Twitter’s stock market debut raised a massive $1.82bn for the company, putting its overall value at $24bn – not bad at all for a seven-year-old firm still making a loss.
CBR has rounded up the experts’ opinions on the IPO, and what it means for the future of the social networking site.
Nathan Vardi, writer at Forbes
"It’s tiny. Facebook increased the size of its IPO in the days leading up to it and raised $16bn. But while Twitter increased the price of the IPO as demand rose, it did not upsize it.
"Twitter will keep all the money raised in its IPO and use it for general corporate purposes, capital expenditures, or save it for a rainy day. On the other hand, more than half the money raised in Facebook’s IPO went into the pockets of early shareholders of the company, like venture capitalists and hedge funds.
"Still, Twitter is going public at an earlier stage in its growth curve, which might make it easier for Twitter to meet high investor expectations."
Peter Garnry, head of equity strategy at Saxo Bank
"Twitter’s IPO shows the sublime and ridiculous nature of our capital markets. Sublime because the IPO went smoothly in terms of trading, but also because it shows how the capitalist system allocates capital to growth companies. But the IPO is also ridiculous because these tech IPOs have become like a video game cheered by ordinary people and the media.
"The valuation at these price levels is disconnected from any logical calculation and reflects a huge downside risk for investors if Twitter does not meet expectations at every quarterly earnings release from now on. For Twitter it is the end of a long journey towards the public market. For investors this is the beginning of a nerve wracking journey of whether Twitter can deliver on the huge expectations."
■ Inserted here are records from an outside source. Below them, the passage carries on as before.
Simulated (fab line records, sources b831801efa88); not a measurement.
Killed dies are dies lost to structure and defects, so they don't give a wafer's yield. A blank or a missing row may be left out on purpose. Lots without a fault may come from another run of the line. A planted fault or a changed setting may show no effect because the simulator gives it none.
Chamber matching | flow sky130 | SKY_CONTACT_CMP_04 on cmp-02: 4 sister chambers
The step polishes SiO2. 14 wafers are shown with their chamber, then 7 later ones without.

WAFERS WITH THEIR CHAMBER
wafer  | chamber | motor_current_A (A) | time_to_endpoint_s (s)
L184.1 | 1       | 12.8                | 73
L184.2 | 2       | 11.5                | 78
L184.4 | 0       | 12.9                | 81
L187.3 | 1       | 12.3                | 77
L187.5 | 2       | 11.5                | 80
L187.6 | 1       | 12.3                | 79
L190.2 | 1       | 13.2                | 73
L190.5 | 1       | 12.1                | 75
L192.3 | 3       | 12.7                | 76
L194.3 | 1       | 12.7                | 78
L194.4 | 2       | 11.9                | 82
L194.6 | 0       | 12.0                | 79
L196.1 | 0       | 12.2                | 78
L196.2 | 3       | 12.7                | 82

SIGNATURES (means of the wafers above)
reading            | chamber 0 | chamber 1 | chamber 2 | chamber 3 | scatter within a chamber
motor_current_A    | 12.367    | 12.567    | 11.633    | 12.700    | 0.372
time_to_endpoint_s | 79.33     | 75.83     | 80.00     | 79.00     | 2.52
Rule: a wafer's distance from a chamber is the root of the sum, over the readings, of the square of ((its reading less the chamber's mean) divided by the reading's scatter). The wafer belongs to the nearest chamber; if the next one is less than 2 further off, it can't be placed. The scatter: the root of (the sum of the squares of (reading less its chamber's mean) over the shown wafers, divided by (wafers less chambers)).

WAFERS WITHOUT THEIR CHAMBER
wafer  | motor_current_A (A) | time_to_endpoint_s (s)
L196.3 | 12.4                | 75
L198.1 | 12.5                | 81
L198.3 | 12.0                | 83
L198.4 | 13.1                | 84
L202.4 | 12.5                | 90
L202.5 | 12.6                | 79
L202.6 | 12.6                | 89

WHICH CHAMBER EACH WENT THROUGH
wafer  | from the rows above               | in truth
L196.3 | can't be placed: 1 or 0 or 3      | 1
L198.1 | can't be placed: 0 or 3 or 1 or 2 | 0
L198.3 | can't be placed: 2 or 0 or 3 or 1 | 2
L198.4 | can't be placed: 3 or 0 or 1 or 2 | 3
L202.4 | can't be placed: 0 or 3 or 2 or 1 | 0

Brenda Kelly, technical analyst at IG
"This is the largest Silicon Valley IPO since Facebook and underwriters of the flotation will be keen to make this more of a success in comparison. The good news is that extensive hype in advance of the Facebook IPO – blamed to an extent for its less-than-impressive debut on the stock market – has been avoided. The decision to list on the NYSE was also clearly inspired by the disastrous delay in Facebook trading, due to a glitch in the NASDAQ computer.
"It must be remembered that Facebook was, and is, a much bigger company — it had 900 million users when it went public, and has more than a billion today — and its size was one of its big selling points.
"Also unlike Facebook, Twitter has yet to turn a profit. The company reported a net loss of $79.4 million on revenue of only $316.9 million in 2012. Given its active user base the company does have great profit-making potential, but monetising this potential is a different story – something that early investors in Facebook learned the hard way."
Brian Wieser, analyst at Pivotal Research
"With a price that pushes into the high 30s and beyond, Twitter is simply too expensive.
"One way to justify a $45 price in our model would involve presuming that Twitter could generate more than $6bn in annual revenue by 2018. However, we think that would seem overly optimistic."
Tristan Rogers, CEO of ConcretePlatform, a collaboration software provider
"The promoted tweet and advertising revenue that Twitter will be relying on to support its share price will be largely based on the Twitter populous feeling the need to continue with its pointless babble. Clearly, investors already believe this new social fabric a very powerful thing, judging by the interest Facebook’s IPO generated.
"With Twitter yet to turn a profit (as was the case with Facebook pre IPO), we are about to watch another fascinating judgement call for investors. The internet is a big place, and the choice of communication channels and mediums continues to grow. How attached in future hundreds of millions of users will be to their 140 character meanderings is the billion dollar question."